The Musket Wars rearranged the population of New Zealand with considerable violence between roughly 1807 and 1845 (historians argue about both dates, which keeps them writing learned articles on the matter). They began with a mechanism that was straightforward and resulted in consequences that were not.
When Europeans arrived they began trading along the northern coasts. Ngāpuhi, whose territory sat conveniently close to where most of this trading was happening, found themselves first in line for muskets. Their traditional rivals had not yet acquired them. This created what military historians call a significant asymmetry, and what everyone else would call a catastrophic problem.
The man who made the most energetic use of this situation was Ngāpuhi's paramount chief Hongi Hika. In 1820 he sailed to England, met King George IV, and was given an assortment of gifts appropriate to the occasion. The gifts included a suit of armour.

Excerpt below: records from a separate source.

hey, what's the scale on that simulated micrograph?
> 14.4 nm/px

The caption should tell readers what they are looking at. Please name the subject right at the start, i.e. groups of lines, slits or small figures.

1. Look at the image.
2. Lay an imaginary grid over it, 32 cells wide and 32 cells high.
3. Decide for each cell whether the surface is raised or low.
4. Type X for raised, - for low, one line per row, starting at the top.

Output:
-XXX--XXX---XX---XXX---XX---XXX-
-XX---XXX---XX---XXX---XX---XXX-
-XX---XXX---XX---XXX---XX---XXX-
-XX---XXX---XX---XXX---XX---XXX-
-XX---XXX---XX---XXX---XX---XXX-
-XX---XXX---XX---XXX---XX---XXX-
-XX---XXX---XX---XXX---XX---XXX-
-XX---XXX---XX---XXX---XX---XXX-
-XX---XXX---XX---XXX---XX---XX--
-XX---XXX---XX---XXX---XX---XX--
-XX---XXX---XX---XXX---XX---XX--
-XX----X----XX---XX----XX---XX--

On the voyage home, Hongi Hika stopped in Sydney and exchanged the entire collection — armour and all — for somewhere in the vicinity of 300 muskets. He then returned to New Zealand and put them to use. The armour would have stopped bullets from hitting him. The muskets ensured there were a great many more bullets available which required stopping. He chose the muskets.
Soon everyone wanted muskets which resulted in a simple economic equation:
To get muskets, one needed trade goods → To get trade goods, one needed to grow food for ships = POTATOES (central to the whole business and justified in claiming naming rights, though Musket Wars is more martial than Potato Wars)
The campaigns that followed were extensive and devastating. Hongi Hika led Ngāpuhi forces into the Waikato, the Bay of Plenty, and the East Coast, defeating opponents armed with the weapons of the previous era. What made the Musket Wars particularly complex was not just what happened in these raids, but what happened afterwards. The iwi on the receiving end naturally were forced to move — sometimes retreating to defensible ground, sometimes relocating entirely, pushing into territories occupied by other iwi, who were then pushed in turn. It was less a series of discrete conflicts than a slow-motion wave, each collision producing another displacement further along until everyone had moved somewhere. The wars were, depending on your perspective, either a catastrophic unravelling of the social order or an extremely vigorous reorganisation of the tribal map. Historians tend toward the former description.
The ripple effect even reached the South Island. Te Rauparaha of Ngāti Toa, finding the North Island crowded and full of people actively trying to shoot him, headed south, eventually controlling much of the top of the South Island. He composed the haka Ka Mate during this period, which is now performed at international rugby matches, not an outcome anyone involved could have predicted.
The wars wound down as muskets spread widely enough that the advantage evaporated, everyone had muskets and potatoes. Christianity arrived with inconvenient views on killing people, and then in 1840 the British Crown turned up and declared itself in charge.
The Musket Wars reshuffled the population of New Zealand so thoroughly that almost nobody was living where their great-grandparents had lived. Tens of thousands of people were displaced, communities destroyed, ancestral territories abandoned, often by groups who intended to return when things improved, and for whom things did not always improve in time.
The question of whose land was whose now had to contend with the fact that the answer was different depending on which year you asked the question. Do you go back to pre-1800 ancestral territories? The boundaries at 1840? The lands conquered during the wars? The lands fled to? None of these answers are obviously wrong, but none are entirely satisfying either. The Waitangi Tribunal, which hears Treaty grievances today, essentially works through this tangle for a living. The lawyers involved have found it professionally rewarding, which is perhaps the most diplomatic way of noting that the questions are genuinely hard.
Hongi Hika died in 1828 from a musket wound, which has a grim symmetry to it - perhaps he should have kept that armour.